SI.com reported Few invested $353,000 with Salinas, the financial adviser who founded the Houston Select summer basketball program more than 15 years ago. A CBSSports.com report on Sunday night revealed financial ties between Salinas and 10 other coaches including former Arizona coach Lute Olson, Texas Tech's Billy Gillispie, Baylor's Scott Drew and former Utah coach and current Gonzaga assistant Ray Giacoletti.

What makes Few's involvement a potentially damaging revelation for Gonzaga is the implication that coaches were investing with Salinas in return for his influence in helping steer prospects to their programs. Among the list of college standouts Houston Select has produced the past decade is Demetri Goodson, the point guard who spent the last three seasons at Gonzaga before transferring to Baylor this offseason to play football.

It would have been easy for Gonzaga to argue previously that the signing of Goodson had little to do with Giacoletti's financial ties to Salinas since then-assistant Leon Rice was the primary recruiter. The circumstantial evidence is more damning, however, now that we know Few apparently also is involved.

In addition to tying Few to Salinas, the SI.com report revealed several other previously unreported details:

• The dozen current or former coaches known to have invested with Salinas lost a combined $7.8 million. Gillispie's investment alone was $2.3 million; Olson's, $1.17 million; Drew's, $621,000.

• Salinas was never actually a registered investment adviser representative, and his J. David Group was never registered as an investment adviser firm with the U.S. Securities and Exchange Commission.
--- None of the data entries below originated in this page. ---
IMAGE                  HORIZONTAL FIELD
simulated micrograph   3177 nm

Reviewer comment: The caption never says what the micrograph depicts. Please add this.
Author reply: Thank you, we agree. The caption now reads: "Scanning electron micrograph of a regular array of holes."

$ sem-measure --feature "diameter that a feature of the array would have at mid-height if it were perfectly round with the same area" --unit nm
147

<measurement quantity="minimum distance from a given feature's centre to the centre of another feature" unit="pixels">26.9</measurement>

• Besides Few and the other coaches previously reported by CBSSports.com, former Rice, Wichita State and Cornell basketball coach Scott Thompson also invested with Salinas. His investment was most recently valued at $65,000.

It will be especially interesting to watch how the NCAA handles the murky nature of the founder of an AAU program managing college coaches' money. No existing rule prohibits coaches from investing in what they believe to be legitimate securities, but the potential conflict of interest is obvious enough that it likely won't go unpunished.